In-Network Compute
The Insight: Names Are Already Computations
NDN names data, not hosts. A consumer expressing an Interest for /ndn/edu/ucla/cs/class does not care which machine stores the data – it cares about the data itself. So take that idea one step further: if names identify data, why not name computations?
An Interest for /compute/sum/3/5 does not need to reach a specific server. It needs to reach any node capable of computing the answer. A router with a registered handler computes 8, wraps it in a Data packet, and sends it back. The Content Store caches the result automatically. The next ten consumers asking for /compute/sum/3/5 get a cache hit – they never even reach the compute node.

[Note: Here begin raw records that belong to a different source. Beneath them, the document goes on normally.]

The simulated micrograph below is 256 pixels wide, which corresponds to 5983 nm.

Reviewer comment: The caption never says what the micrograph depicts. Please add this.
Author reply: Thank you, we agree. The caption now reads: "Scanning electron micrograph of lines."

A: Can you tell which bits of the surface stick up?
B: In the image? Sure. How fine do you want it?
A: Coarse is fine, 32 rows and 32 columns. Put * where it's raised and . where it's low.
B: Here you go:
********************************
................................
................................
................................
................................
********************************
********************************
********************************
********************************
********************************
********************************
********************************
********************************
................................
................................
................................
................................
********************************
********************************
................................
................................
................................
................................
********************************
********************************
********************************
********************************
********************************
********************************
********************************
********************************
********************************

This is not a bolt-on RPC system. It falls out naturally from how NDN already works: names identify content, the network routes by name, and the CS caches by name. Computation is just another way to produce content.
Key insight: In IP networks, ten clients calling the same REST endpoint produce ten server requests. In NDN, the first computes the result, and the next nine are CS hits. Memoization is free – you get it from the network architecture itself.
The Four Levels of Compute Integration
ndn-rs approaches in-network compute as an escalating series of capabilities. Each level builds on the previous one, and each requires progressively deeper integration with the forwarder.
%%{init: {"layout": "elk"}}%%
graph TD
L1["Level 1: Named Results<br/><i>Application produces named data</i>"]
L2["Level 2: Router-Side Handler<br/><i>ComputeHandler trait + ComputeRegistry</i>"]
L3["Level 3: ComputeFace<br/><i>Dedicated face with CS memoization</i>"]
L4["Level 4: Aggregation PIT<br/><i>Fan-out, combine, cache</i>"]
L1 --> L2 --> L3 --> L4
style L1 fill:#e8f5e9,stroke:#388e3c
style L2 fill:#e3f2fd,stroke:#1976d2
style L3 fill:#fff3e0,stroke:#f57c00
style L4 fill:#fce4ec,stroke:#c62828
Level 1: Named Results (No Engine Changes)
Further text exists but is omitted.